August 11, 2023
Almost 50 years after it left Australia as a partly-restored wreck, the rare French racer that won the 1949 Leyburn Australian Grand Prix has been traced to a prestigious American museum - and it is likely worth millions.
John Crouch drove the 1936 Delahaye 135 CS (Compétition Spéciale) to an historic victory on the Leyburn airfield circuit on 18 September 1949, in Queensland’s first postwar grand prix. The event is commemorated in the annual Historic Leyburn Sprints, which will be run for the 27th time on 19-20 August.
The 200 kmh Delahaye, painted in traditional French blue, has been owned since 1999 by American collector Peter Mullin and resides in the Mullin Automotive Museum in Oxnard, California.
Since leaving the factory in Paris in 1936, the car has had at least eight owners and several crashes or misfortunes, the worst of which burnt it out while being transported from a race in 1951.
Engineer Ian Polson bought the wreck, undertook some restoration, then took it with him when he moved to England in 1974. Polson sold it in 1994 and completed a full restoration for the new owner before it was sold again, to the Mullin museum.
“The Delahaye was off the Australian motor-racing scene after the fire in 1951 and then it went overseas. When we followed its trail to the Mullin museum it appears it has effectively been hiding in plain sight,” said Historic Leyburn Sprints President Tricia Chant.
“It is an enormously important find for us, especially on the eve of the festival that commemorates the grand prix that put the little town of Leyburn on the map. One of the roads leading to the old circuit is even named Delahaye Drive.”
Various historical records of the Delahaye are not consistent, but it is known it won the Marseilles Grand Prix in France in 1936. The Mullin museum states it won the 1938 Le Mans 24 Hours, but others do not mention this.
Australian John Snow brought the car to Australia in 1939 and by 1946 it was being raced by John Crouch at Mount Panorama, Bathurst. Dick Bland was the owner when it caught fire on its transporter on the way home from the 1951 Australian Grand Prix in Western Australia, where it had finished second.

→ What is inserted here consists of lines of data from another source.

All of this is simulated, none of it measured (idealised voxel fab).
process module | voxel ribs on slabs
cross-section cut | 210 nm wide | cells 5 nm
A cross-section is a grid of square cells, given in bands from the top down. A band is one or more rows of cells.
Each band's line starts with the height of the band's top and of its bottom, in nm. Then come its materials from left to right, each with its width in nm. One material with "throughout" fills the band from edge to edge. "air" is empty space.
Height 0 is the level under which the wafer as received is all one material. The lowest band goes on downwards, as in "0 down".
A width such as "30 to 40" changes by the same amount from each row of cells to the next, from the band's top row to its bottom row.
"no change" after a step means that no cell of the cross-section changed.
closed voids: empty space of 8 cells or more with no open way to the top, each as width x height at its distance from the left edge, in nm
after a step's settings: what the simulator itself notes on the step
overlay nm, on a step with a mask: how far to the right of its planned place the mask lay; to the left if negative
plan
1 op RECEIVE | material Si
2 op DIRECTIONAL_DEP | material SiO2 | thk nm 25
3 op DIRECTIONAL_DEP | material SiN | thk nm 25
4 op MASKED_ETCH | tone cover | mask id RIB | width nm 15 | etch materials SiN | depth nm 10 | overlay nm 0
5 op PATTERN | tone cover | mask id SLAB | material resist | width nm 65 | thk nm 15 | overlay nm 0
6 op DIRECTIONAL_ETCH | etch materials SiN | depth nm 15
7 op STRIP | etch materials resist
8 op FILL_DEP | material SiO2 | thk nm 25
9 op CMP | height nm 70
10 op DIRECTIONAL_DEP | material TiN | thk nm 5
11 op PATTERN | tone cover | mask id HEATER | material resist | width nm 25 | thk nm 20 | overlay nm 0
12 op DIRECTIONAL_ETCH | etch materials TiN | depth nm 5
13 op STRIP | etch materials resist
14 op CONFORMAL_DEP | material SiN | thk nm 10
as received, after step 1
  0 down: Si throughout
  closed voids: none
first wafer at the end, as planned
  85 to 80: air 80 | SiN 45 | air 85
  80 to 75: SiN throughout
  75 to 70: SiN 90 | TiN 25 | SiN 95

Only 14 of the specially-designed 135 CS model were built in Paris and it’s said seven survive. Few appear on the market, but a 135 CS sold at auction in 2014 for more than $A1.65 million and the model is likely to be worth considerably more today.
Mullin describes his car as a work of art. Its 3.6 litre, six-cylinder engine produces 160 horsepower and drives it to a claimed 200 kmh.
“French automobiles are works of art and the Delahaye is an incredible example of the fine craftsmanship of this era. The racing provenance of this Delahaye Type 135 CS makes it a wonderful and unique addition to our collection and I have enjoyed piloting it at a number of vintage car events over the years,” Mullin said when the car’s provenance was confirmed with the Historic Leyburn Sprints recently.
“This car joined our collection in 1999 after incredible success on the track and some unfortunate on- and off-track incidents. It was beautifully restored by Ian Polson, a British car collector, and we are honoured to have it in our museum."
Sprints President Tricia Chant said the organisers were thrilled to have traced the 1949 winner after so many years out of the limelight.
“It’s a magnificent car, a true sporting thoroughbred of its era, and we’re incredibly pleased to track it down and learn its full story. We have been fortunate to have other survivors of that 1949 race compete at the Sprints, but I doubt the whereabouts of many other early Australian Grand Prix winners are known,” she said.
“John Crouch, of course, is a hero to us and were delighted that he attended the Sprints, complete with the grand prix trophy under his arm, as guest of honour in 2002, two years before he passed away at the age of 84.
“Finding his winning Delahaye completes a wonderful story in time for our 27th Historic Leyburn Sprints.”
This year’s Historic Leyburn Sprints will feature more than 220 historic, classic and performance cars in time trials on a 1.0 km closed-street course. Vintage caravans, more than 100 cars and motorcycles in the Shannons Show ‘n’ Shine, racing car rides, markets, a charity auction, fun run and other activities are extra attractions. Motor-racing champion Colin Bond will be guest-of-honour.
Competition starts at 8am on Saturday and Sunday. Adult tickets are available on-line or at the gate for $25 a day or $35 for the weekend, with children under 14 free. On-street parking is free.